(CNN) Smartphone payments are gaining ground in the US, but mobile money is old news in Kenya.
The majority of the East African country's population is subscribed to a mobile payment service, and the most popular choice is M-Pesa, which celebrates its 10th anniversary in March 2017.
M-Pesa -- "pesa" means "money" in Swahili -- has made a dramatic impact over this time.
The system was launched by Vodafone's Safaricom mobile operator in 2007 as a simple method of texting small payments between users. Today there are 30 million users in 10 countries and a range of services including international transfers, loans, and health provision. The system processed around 6 billion transactions in 2016 at a peak rate of 529 per second.
M-Pesa is also lauded for its social value; offering opportunities for small businesses, and playing a significant role in reducing poverty.
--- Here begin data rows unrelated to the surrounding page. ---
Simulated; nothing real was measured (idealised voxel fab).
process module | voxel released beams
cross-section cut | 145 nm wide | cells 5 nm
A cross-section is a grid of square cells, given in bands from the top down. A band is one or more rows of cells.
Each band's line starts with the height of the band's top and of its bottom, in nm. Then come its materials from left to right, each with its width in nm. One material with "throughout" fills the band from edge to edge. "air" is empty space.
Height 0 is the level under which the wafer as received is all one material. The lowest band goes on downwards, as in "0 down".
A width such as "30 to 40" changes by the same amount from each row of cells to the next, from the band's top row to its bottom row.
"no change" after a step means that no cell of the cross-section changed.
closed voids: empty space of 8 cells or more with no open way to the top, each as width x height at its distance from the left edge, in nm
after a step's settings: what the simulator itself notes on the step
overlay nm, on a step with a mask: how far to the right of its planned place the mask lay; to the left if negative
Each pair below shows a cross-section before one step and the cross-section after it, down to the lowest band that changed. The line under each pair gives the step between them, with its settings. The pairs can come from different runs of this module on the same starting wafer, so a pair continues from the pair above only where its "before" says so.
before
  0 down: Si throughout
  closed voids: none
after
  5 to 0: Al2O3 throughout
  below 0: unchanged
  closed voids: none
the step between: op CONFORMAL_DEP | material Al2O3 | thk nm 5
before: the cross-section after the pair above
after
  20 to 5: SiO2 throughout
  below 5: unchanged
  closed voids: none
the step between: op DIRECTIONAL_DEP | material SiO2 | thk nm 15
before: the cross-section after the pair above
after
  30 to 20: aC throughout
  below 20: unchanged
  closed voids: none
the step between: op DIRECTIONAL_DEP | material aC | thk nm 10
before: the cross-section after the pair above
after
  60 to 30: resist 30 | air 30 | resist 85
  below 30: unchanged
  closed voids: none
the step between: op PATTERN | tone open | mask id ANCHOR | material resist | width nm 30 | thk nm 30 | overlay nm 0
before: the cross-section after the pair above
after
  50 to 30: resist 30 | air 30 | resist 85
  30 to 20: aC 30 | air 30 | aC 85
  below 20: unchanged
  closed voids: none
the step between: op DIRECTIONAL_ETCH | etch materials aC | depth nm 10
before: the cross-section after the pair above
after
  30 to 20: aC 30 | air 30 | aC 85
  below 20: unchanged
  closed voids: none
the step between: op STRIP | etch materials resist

There have been bumps in the road -- the service was withdrawn from South Africa after poor performance -- but M-Pesa's first decade has been a success story.
The next decade will bring new challenges for the mobile payment system.
Safaricom CEO Bob Collymore says it a priority to refine the user experience and offer new services.
"One of the big problems has been the relative clumsiness of using M-Pesa," he told CNN.
New streamlined solutions include a debit card that will allow users to tap and pay, and a new mobile app.
The service will face stronger competition in the coming years. The Kenya Bankers Association -- representing 46 banks -- is introducing its own mobile payment platform that will allow convenient transfers between accounts at different banks, and the group hopes this will eat into M-Pesa's market share.
"Given the economics of the product, I think you'll find customers moving over and preferring to use our product," says Habil Olaka, CEO of the Kenya Banker's Association.
The Safaricom CEO says he welcomes the banks' intervention as he believes it will drive innovation and benefit the consumer.
"We always used to say that cash is the enemy," says Collymore. "Holding cash doesn't make sense. As soon as you put it in the mattress, it loses value."
"We are not attacking the banks; we're working with the banks...If other people are finding solutions for problems, then that's also cool."
But financial analyst Aly-Khan Satchu of Rich Management believes that competitors will struggle to displace a service that has put down deep roots.
"Are the (banks) going to be able to dislodge M-Pesa? I'm not so sure. It's ubiquitous, it's everywhere," he says. "I think they're going to struggle."
Perhaps in recognition of this challenge, Olaka says the Bankers' Association will be targeting payments that exceed M-Pesa's maximum transaction of 70,000 Kenyan Shillings ($675).
Collymore is happy to maintain focus on the other end of the market. Micro-payments drove M-Pesa to a position of dominance and the CEO has faith that the same model can sustain success into a second decade.
"We target the one shilling," he says. "The banking sector across the world has always ignored the so-called base of the pyramid. We haven't because we understand that the base of the pyramid needs to be served and there's also commercial viability in doing that."